Trace Tracking
Trace Tracking Plugin
Starting from version 2.2.0, Nacos allows injection of trace tracking implementation plugins through the SPI mechanism. Plugins can subscribe and process tracing events, handling them according to desired methods (e.g., logging, storage). This document provides a comprehensive guide on implementing a trace tracking plugin and enabling its functionality.
Note: The trace tracking plugin is currently in Beta testing; its APIs and interface definitions may undergo significant modifications in future updates. Please ensure compatibility with your plugin’s target version.
Unlike conventional distributed tracing, Nacos’s trace tracking focuses on monitoring and recording operations related to Nacos, such as service registration, de-registration, pushes, and status changes, not inter-service communication paths. For monitoring service interactions, use dedicated distributed tracing solutions.

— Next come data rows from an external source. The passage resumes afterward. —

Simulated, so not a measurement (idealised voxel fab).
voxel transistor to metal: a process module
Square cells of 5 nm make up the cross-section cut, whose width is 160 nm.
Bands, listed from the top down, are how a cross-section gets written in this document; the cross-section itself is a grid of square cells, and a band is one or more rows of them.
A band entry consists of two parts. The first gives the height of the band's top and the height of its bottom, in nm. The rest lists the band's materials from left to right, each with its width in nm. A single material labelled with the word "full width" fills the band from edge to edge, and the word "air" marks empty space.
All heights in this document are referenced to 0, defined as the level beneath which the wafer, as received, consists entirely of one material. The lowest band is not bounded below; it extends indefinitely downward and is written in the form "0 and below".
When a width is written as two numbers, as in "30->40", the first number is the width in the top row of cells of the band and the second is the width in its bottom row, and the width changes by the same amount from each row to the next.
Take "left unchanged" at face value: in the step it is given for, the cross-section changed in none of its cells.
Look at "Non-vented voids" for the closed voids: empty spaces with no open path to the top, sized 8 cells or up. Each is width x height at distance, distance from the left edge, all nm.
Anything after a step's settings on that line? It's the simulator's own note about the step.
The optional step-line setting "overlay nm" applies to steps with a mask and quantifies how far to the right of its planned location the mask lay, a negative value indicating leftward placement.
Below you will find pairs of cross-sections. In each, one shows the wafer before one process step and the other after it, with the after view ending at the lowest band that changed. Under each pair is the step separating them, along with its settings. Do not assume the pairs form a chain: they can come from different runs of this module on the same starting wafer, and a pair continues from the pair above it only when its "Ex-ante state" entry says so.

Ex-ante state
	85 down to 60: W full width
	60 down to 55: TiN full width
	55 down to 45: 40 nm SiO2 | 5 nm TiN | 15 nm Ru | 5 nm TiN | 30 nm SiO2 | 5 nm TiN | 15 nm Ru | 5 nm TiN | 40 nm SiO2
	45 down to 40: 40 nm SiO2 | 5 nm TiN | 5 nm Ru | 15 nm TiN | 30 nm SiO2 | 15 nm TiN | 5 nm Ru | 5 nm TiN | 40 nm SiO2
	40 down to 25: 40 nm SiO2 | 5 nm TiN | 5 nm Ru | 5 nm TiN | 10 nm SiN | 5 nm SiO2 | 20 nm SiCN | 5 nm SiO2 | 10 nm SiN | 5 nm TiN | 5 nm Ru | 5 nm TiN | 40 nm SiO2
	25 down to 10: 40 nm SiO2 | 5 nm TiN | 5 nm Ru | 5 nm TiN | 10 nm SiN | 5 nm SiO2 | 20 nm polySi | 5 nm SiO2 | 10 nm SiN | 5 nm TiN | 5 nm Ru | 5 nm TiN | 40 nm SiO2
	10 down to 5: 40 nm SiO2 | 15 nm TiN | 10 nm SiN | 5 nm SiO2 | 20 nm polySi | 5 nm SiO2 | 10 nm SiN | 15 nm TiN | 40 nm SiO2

Concepts in Trace Tracking Plugins
Trace Event
Nacos embeds tracing points at critical operational stages, defining a series of trace events (TraceEvent
). Linking multiple events targeting the same resource (e.g., services, configurations) forms a trace for that resource.
A TraceEvent
includes:
Field Name | Description |
---|---|
type | The type of event, defined by specific events |
eventTime | Time of the event occurrence |
namespaceId | Namespace ID of the event’s corresponding resource |
group | Group name of the event’s corresponding resource |
name | Resource name, such as a service name or configuration dataId |
Nacos has predefined sub-event types:
Event Name | Description | Details |
---|---|---|
RegisterInstanceTraceEvent | Service instance registration event, triggered when registering a service provider | |
DeregisterInstanceTraceEvent | Service instance deregistration event, triggered upon service provider deregistration | |
RegisterServiceTraceEvent | Service registration event, distinct from instance registration, occurs during service creation | |
DeregisterServiceTraceEvent | Service deregistration event, different from instance deregistration, happens when deleting a service | |
SubscribeServiceTraceEvent | Service subscription event, activated when subscribing to a service | |
UnsubscribeServiceTraceEvent | Service unsubscription event, triggered upon unsubscribing from a service | |
PushServiceTraceEvent | Service push event, occurs during service push | |
HealthStateChangeTraceEvent | Service instance health state change event, triggered when instance health changes due to heartbeats or health checks |
Plugin Development
To develop a Nacos server-side trace tracking plugin, first, depend on the trace tracking plugin’s API:
Replace ${project.version}
with the Nacos version for which you’re developing the plugin.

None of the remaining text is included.